You will know by now that I am interested in languages.  I did Latin, Greek and French at A Level, so this interest started at a young age; but I am still interested largely because almost every difficult problem I have ever encountered has arisen from, or been made worse by, inept communication, and sometimes my own.  You will, I suspect, find the same thing.  Today I have a slightly different language story.

An interesting announcement was made in October this year which almost certainly passed everybody by except for a handful of boarders.  A man called Nursultan Nazarbayev, the president of Kazakhstan, announced that his own country is to adopt a new alphabet.  The Kazakh script will cease to be the Russian Cyrillic script – if you have not seen any Russian written down, a few of the letters are similar to our own, but more are rather similar to those of the Ancient Greeks – but they will instead adopt the Roman alphabet that we ourselves use.  This will be introduced in schools in 2018; and then they aim for full transition by 2025.

Now imagine the difficulty of doing something like that.  Not only does our Roman alphabet have 26 letters, where the Cyrillic script currently used for Kazakh has 42; but there are also a number of sounds which are not easily replicated by the change to a new alphabet.  Accordingly, six further letters will be added to the Roman alphabet to compensate, making this a 32 letter alphabet.  This is perhaps one reason why it has already taken 11 years of work to come to fruition.

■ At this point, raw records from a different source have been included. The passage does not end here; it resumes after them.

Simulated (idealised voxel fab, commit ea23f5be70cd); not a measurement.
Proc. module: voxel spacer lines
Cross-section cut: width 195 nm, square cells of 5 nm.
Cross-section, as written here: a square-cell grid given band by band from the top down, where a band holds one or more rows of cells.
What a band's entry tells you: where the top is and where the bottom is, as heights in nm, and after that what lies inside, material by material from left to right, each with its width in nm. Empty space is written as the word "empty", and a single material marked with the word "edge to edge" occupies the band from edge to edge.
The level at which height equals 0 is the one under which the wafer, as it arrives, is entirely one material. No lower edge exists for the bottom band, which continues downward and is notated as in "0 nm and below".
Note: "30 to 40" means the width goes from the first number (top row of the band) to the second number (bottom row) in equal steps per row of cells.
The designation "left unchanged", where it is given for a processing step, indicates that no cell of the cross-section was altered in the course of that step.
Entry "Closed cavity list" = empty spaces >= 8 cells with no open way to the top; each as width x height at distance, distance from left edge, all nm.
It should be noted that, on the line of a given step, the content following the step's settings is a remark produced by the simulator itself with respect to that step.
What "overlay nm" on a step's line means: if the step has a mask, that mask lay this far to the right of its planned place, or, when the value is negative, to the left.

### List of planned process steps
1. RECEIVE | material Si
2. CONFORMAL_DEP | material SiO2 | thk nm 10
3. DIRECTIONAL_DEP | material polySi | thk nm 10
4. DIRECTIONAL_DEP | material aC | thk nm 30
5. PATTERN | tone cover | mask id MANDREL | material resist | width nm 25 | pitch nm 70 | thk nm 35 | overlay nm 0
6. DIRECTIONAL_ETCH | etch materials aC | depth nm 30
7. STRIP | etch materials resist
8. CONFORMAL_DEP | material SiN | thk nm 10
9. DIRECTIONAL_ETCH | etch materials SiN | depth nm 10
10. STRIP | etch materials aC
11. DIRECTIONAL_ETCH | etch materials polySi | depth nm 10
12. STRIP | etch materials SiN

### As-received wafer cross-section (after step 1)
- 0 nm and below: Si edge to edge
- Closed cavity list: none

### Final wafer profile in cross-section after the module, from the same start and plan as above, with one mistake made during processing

Secondly, isn’t it interesting how and why a state government might want to change a language.  Usually in our own country, any changes in language are driven bottom up – that is to say that, by speaking in a certain way, our language steadily adopts change.  There are always new words each year in the Oxford English Dictionary, because they have fallen into common use by ordinary people.  An example, which is now more common, was when I first lived in Australia and was told by one the boys that their history teacher was “sick”.  It was the first time I had heard the word sick to mean fantastic or wonderful.  You can find that definition in the dictionary now.  In Kazakhstan, and indeed elsewhere in the world, notably Norway and Israel, language has been manipulated top down – that is to say that the government create change.  The reason given by the Kazakhstani president for doing this is that the they should make this decision for the future of their children and create it as a condition of entry for their wider global integration.

In actual fact, Kazakhstan is a multilingual country with 117 spoken languages, of which Russian, Kazakh and English are the officially recognised state languages.  It does in fact have a history of script reform, having changed on a number of occasions in its history to suit its geopolitical position.  This latest attempt is another example of where language can be considered as a unifying force for people of either the same or different backgrounds.

Signor Sanchez spoke to us earlier in the term about a language called Esperanto, which was created with the intention to unify all countries together so that language learning was no longer necessary and so that all people could understand each other.  Another example is, perhaps, just as amazing.  You may have been reading recently that it is 100 years to the month since the Balfour declaration was signed by that English Prime Minister to allow Jewish people a homeland in what was then Palestine.  Perhaps what is less known is that a new language was written at about the same time and for the same purpose.  For many centuries, the Jewish people had been dispersed across the world, with the result that their language, Hebrew, had also become diluted (and to a large extent lost) amongst a sea of other languages.  The Biblical scripts survived, as did commentaries on those scripts in Biblical Hebrew, and also a colloquial version of Hebrew known as Yiddish.  But in the early 20th century a man called Ben-Yehuda realised that the Jewish people could only unify if they had a unifying language and he set about to create one.  To construct modern Hebrew, he used 8,000 words from the Bible, another 20,000 from biblical commentaries; and then he had to make up some words altogether (clearly there was no biblical word for electricity, for instance) and cobble together others from what he knew of ancient meanings (so ke-vis means “road” now, where in ancient Aramaic it meant “trodden down”).

Languages are not just a means of basic spoken communication between people, but they also speak of a people’s past.  They give clues to culture and history.  They can also, as we have seen, unify people.  The Kazakhs wish to align with the Western World; the writers of Esperanto wished to create a global language; and the Jews built a language to draw together the disparate strands of their people in one land.  We are lucky in this country that we have a language which is already used globally; but equally, as we draw away from our closest neighbours in the coming years, it is worth remembering that studying language is rarely likely to be a wasted effort.